Thank you for your excellent piece dedicated to Franklin Foer’s book “World Without Mind” (“In the Shadow of Big Tech,” Aug. 24.)

I am one of the many (I hope) who appreciates the printed word on paper far above the electronic word on screen.

Not only do I wholeheartedly understand the value of private reading, but I also value the non-censorable quality of print. I have had posts on Facebook deleted because they (obviously) did not fit Facebook’s desired view, although they were not offensive or inflammatory in any way. I think one might have been in support of the U.S. backing of Israel, to give an example of the censorship available to editors on the internet.

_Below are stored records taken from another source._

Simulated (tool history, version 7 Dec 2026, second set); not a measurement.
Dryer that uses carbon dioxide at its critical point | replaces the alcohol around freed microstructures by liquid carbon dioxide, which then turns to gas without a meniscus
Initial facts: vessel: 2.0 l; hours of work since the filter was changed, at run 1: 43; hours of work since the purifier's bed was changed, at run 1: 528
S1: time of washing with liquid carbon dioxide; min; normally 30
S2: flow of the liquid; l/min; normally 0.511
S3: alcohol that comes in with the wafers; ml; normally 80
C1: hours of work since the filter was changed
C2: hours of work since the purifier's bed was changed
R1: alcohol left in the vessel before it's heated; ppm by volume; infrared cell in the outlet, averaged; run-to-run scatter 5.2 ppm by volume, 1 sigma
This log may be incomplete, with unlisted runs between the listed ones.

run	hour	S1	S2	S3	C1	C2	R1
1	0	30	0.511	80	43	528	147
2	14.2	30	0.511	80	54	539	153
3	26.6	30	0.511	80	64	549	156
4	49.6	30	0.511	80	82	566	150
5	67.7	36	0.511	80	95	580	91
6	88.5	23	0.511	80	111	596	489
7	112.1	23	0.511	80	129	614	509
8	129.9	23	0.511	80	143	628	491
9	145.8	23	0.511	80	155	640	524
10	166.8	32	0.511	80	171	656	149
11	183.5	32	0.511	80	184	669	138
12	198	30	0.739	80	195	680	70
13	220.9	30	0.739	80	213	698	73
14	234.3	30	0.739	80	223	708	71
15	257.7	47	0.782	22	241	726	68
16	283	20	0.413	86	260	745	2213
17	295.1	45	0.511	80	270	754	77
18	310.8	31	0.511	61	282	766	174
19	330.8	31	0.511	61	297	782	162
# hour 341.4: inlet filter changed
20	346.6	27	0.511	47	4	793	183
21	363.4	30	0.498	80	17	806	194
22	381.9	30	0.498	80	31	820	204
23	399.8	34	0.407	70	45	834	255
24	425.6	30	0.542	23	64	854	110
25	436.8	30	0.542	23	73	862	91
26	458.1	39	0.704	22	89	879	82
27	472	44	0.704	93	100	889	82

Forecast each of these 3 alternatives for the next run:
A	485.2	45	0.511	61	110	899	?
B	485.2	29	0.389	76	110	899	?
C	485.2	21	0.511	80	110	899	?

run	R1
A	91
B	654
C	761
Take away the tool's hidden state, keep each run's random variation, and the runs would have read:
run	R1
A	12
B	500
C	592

I love reading the Journal to stay abreast of developments I don’t hear about anywhere else. Thank you.

M.J. Leppert, Thousand Oaks

How ironic that I read the story “In the Shadow of Big Tech” while holding the Jewish Journal in my hands. 

Warren Scheinin, Redondo Beach

Protests in America

I don’t see much if any difference between a raised fist, taking a knee during the national anthem, or blowing the shofar at a Nazi rally (“Not All Protests Created Equal,” Aug. 17).
This is America. People have a right to protest. It doesn’t matter if there is what some view as a singular impact or not.
The problem with the NFL protests isn’t with the players, but with President Donald Trump. He chooses actions and uses words to divide the nation rather than uniting it to confront the problem of police violence against Black people.
I wouldn’t expect anything less from someone who thinks there were fine people on both sides of the march in Charlottesville, Va., and who doesn’t have a single senior Black official in his (literally) White House.

Daniel Fink, Beverly Hills

Anti-Semitism and the Jewish Homeland

The article by Steven Windmueller was truly a clear and impactful analysis of the need for a Jewish homeland (“When Is a Place No Longer ‘Good for the Jews’?” Aug. 24). 

I am a nonagenarian retired aerospace engineer. Only those of my generation and part of the previous one can have the experience and the gut feeling of what the existence of a Jewish homeland means to the Jewish people around the world.

I am the first generation born in this country of parents from Poland. I recall my mother sending packages to the relatives back in the “Fiddler on the Roof” town of her origin. Then came Hitler. One cousin of my mishpachah married and emigrated to Palestine in the mid-’30s. She would be the only survivor of the Holocaust from our family. Currently, their children and succeeding generations amount to some 40 sabras. How many more millions of Jews would exist today if the Holocaust victims had a Jewish country to which to escape?

Joseph Klein, Alhambra

Thank you for your article “When Is a Place No Longer ‘Good for the Jews’?” Sadly, Britain may be facing that “moment of truth” because of Labour Party leader Jeremy Corbyn.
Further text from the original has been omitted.